Aspiring Young Writers’ Group: Flash of Inspiration



The heat is uncomfortable today as I cross the creek toward our usual meeting spot. But the real discomforting heat I’m experiencing is from entering a second consecutive writer’s room without an offering.


“Assignment writing ate most of my attention this week guys, sorry.” It’s my go-to excuse.


As always though, they’re exceedingly understanding. “Hey that’s fine. Sometimes I find that it’s good to have a bit of time off from my project,” says Amy. “Lets me come back to it with a fresh pair of eyes and some new inspiration.”


What she says resonates. “Well yeah, that makes sense,” I respond. “I would say being separated from my writing has me thinking up a lot more ideas than usual. Planning what I’ll do when I get back to it.”


“Well, you have said that your thoughts never really stop running,” says Jim. “Guess the trick with inspiration for you is to just leave your mind to its own devices.”


It sounds charming when he says it, but it could also be described as ‘Absent minded’, which I’ve been called more than a few times over the years.


By contrast, Jim and Amy often find inspiration in other places.


“My dreams are where I get most of my story ideas from,” says Amy. “I’ve got nearly a hundred potential ones noted down here and there, and a lot of partly done stories as well.”


“That makes them sound very coherent,” I state in a vaguely sceptical tone.


“Hey, if I think they’re good I’ll note them down,” she responds. “I think that helps their quality and recall, and some of the stuff I get is just too good to pass up. Being a spy uncovering a mind control pot, running away from a vampire, living in a cottage surrounded by desert. These dreams have all prompted story ideas.”


No surprise then that her present work of focus is taken from a dream about a ghost’s perspective. Amy tells it as being “Like seeing the world but not being able to touch anything while seemingly invisible to everyone else. Thinking of an afterlife like this made me want to explore the concept further.”


“It’s awesome you’ve got this amazing pool of inspiration to draw from,” says Jim.


“What about yours though, man? Doesn’t it show there’s plenty of other good places to look for ideas to work with?” I now ask.


“Yeah, but you guys helped a fair bit with that,” he responds.
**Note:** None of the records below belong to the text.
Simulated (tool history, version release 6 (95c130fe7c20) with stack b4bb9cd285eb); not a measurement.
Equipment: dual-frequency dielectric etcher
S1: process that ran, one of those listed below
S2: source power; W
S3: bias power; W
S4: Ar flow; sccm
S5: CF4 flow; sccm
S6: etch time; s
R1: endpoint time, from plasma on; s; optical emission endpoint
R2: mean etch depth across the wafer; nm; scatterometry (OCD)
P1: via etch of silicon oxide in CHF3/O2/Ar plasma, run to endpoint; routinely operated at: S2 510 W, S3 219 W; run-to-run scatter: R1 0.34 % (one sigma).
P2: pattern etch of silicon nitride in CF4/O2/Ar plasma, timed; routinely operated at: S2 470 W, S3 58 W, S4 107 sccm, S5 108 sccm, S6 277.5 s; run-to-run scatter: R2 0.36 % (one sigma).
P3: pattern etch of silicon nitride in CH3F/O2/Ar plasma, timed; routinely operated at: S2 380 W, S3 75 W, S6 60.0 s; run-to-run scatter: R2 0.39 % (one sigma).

In the case of Jim’s work, the inspiration came from a uni assignment he, Rob and I did that required us to come up with a TV show pitch. Eventually he became so attached to our idea that it inspired him to start writing a full Teleplay for it.


“Well, we did all threw a lot of ideas onto the pot on that one,” I now say. “But you’ve done a lot of changing and expanding on stuff in it since then. It’s almost unrecognisable from the original idea.”


Sometimes I feel like his work has taken on a life of its own. Always seems especially true whenever we’re discussing or reading it together.


“You’re kind of the one who’s put himself up to the hardest task though, man,” Jim now says. “I mean sure, I love my hard sci-fi, but I’d be terrified of ever trying to write it myself.”


Hearing him say that often makes me feel like I’m in way over my head.


“Well it does help that I’ve been pooling my ideas for quite a long time now,” I respond. “I get so many that after a while I feel the urge to organise and tinker with them all. Plus, you’ve seen all the wacky things I like to draw. Seemed like a good idea to try to build a story out of some of those.”


Of course, I’m not the only artist in the group, with Amy having quite a knack for it.


“With me the art tends to come after the ideas are a lot more formed,” she adds. “but I think we’re similar in building up our ideas since we were younger.”


“Yeah, but I kind of wish I had a mind like yours that can support a whole stack of different potential stories instead of just one big one.”


“I don’t know,” Amy answers. “I think it’d be pretty handy to be able to stay dedicated to just one main thing.”


“Well here then I might just take the opportunity to offer some suggestions for you both,” Jim now adds. “Ben, try to use this time to see the benefits of taking a break from the usual. I know taking some time off writing while on my trip certainly helped refresh things. And Amy, focus a little more on how you see your work as a finished product. Might help add some additional momentum.”


Once again, some more handy prompting arises. Guess I’ve got something to be grateful and confident about once I jump back into my book writing next week. Fresh perspective and new inspiration, it’s good to check back in with you both.



Read Ben Kirkby’s Aspiring Writers’ Group columns HERE.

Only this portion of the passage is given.